Visual-Inertial Odometry(VIO), which is critical to mobile robot navigation, uses cameras with a large number of pixels. Capturing and processing camera images requires significant resources. This work presents a minimalist approach to planar odometry, demonstrating that just four visual measurements and an IMU can provide robust motion estimation for differential-drive robots. Our key insight is that four downward-facing photodiodes that sense the world through optical Gabor masks produce signals that encode speed. Based on this, we jointly optimize the mask parameters alongside a Temporal Convolutional Network (TCN) using a physically-grounded simulator. The resulting model decodes speed from just the four measurements produced by the photodiodes. Pairing these estimates with the angular speed from an IMU yields a continuous planar trajectory. We validate our approach with a prototype sensor mounted on a differential drive robot. Across diverse indoor and outdoor terrains, our system closely tracks the reference ground truth without any real-world fine-tuning. Our work shows that minimalist sensing enables efficient and accurate planar odometry.
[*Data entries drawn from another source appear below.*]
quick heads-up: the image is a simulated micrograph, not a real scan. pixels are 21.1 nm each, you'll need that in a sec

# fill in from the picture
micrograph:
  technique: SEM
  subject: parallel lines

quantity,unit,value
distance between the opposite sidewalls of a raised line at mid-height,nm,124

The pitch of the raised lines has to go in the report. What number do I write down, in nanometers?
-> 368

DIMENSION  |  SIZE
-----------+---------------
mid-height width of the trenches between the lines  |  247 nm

翻译：视觉惯性里程计是移动机器人导航中的关键技术，传统方法依赖配备大量像素的相机。图像采集与处理需消耗大量计算资源。本文提出一种用于平面里程计的最小化方法，证明仅需四个视觉测量值和一个惯性测量单元即可为差速驱动机器人提供鲁棒的运动估计。我们的核心洞见在于：通过光学加伯掩模感知世界的四个向下光电二极管，其输出信号可编码速度信息。基于此，我们联合优化掩模参数与时间卷积网络，并利用物理仿真器进行训练。最终模型仅需光电二极管的四个测量值即可解码速度。将这些速度估计与IMU角速度相结合，可生成连续的平面运动轨迹。我们通过安装在差速驱动机器人上的原型传感器验证了该方法。在多种室内外地形中，系统无需任何真实世界微调即可紧密跟踪参考真值。本研究证明，最小化传感技术能够实现高效且精确的平面里程计。